DVD Review: Nocturnal Animals
I should have listened to my Spidy-senses and stopped watching Nocturnal Animals before I had really started. The opening credits have to be the most bizarre and disturbing (if you don’t like watching obese naked women dance) I’ve seen and I struggled to understand how they could be part of the film that I was about to watch. As it turns out the dancing was part of an art installation created by one of the films main players. But it does nothing to connect the viewers to whats happening on screen and leaves you wondering if it’s there just as a provocation rather than a necessary element to the storytelling.
But hey, I had heard good things about this story within a story tale of revenge, and what’s more it has Jake Gyllenhaal and Michael Shannon in it so it can’t be all bad right?

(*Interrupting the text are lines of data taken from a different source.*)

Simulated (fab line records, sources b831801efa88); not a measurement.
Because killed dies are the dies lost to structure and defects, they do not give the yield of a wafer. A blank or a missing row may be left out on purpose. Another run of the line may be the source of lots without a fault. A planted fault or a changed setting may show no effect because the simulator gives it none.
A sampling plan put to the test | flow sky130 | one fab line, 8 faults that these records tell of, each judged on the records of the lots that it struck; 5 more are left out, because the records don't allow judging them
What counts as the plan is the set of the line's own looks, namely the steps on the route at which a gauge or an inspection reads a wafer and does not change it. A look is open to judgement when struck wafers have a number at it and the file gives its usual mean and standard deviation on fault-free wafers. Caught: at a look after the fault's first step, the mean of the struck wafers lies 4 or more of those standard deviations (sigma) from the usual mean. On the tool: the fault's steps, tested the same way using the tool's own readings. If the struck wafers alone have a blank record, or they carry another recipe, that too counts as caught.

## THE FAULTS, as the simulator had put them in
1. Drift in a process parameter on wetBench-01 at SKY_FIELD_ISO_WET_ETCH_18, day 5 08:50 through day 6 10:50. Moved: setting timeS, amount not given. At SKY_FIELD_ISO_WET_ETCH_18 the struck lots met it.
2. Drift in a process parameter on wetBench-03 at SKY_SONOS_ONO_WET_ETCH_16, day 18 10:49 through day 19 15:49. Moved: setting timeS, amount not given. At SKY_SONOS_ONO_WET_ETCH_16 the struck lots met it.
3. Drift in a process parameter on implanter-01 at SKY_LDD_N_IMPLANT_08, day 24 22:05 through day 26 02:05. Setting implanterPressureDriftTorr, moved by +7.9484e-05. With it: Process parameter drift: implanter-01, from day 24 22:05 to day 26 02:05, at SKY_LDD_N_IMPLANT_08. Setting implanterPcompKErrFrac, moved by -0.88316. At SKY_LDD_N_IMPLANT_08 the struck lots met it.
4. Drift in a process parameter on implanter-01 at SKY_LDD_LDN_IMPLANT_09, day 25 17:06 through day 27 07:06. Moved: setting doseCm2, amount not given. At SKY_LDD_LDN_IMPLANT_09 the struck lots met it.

Ok, back to the film. Amy Adams plays the role of the Art Gallery owner stuck in an emotionless marriage, who one day gets a manuscript from her ex-husband of 20 years previous, that he dedicates to her. It seems to feature herself, their daughter and her ex. But its a very dark story, one so gripping (at least to Adams) that she can’t put the book down, except to have annoying flash backs to her previous life.
Gyllenhaal’s main role is in the fake story that is the center of this tale, and in this he is such a wimpy sad sack of shit that my perception of him as an actor has had a seismic shift, in much the same way that when re-watching Once Were Warriors a few years back and realising that Cliff Curtis was a child rapist made me re-evaluate how I saw him, which does not bode well for a viewing of Life this weekend.
But anyway, the film finally gets a little interesting half way through (and how I made it that far I don’t know) when Shannon finally steps into the story. But even Shannon being Shannon can’t save this muddled, tiresome film from being an absolute train wreck.
A very standard revenge story wrapped up in a scenario that hints at the story being something much deeper just didn’t work with none of the characters connecting with the viewer on any kind of emotional level.
Rating: R16 Violence, sexual violence, offensive language & nudity.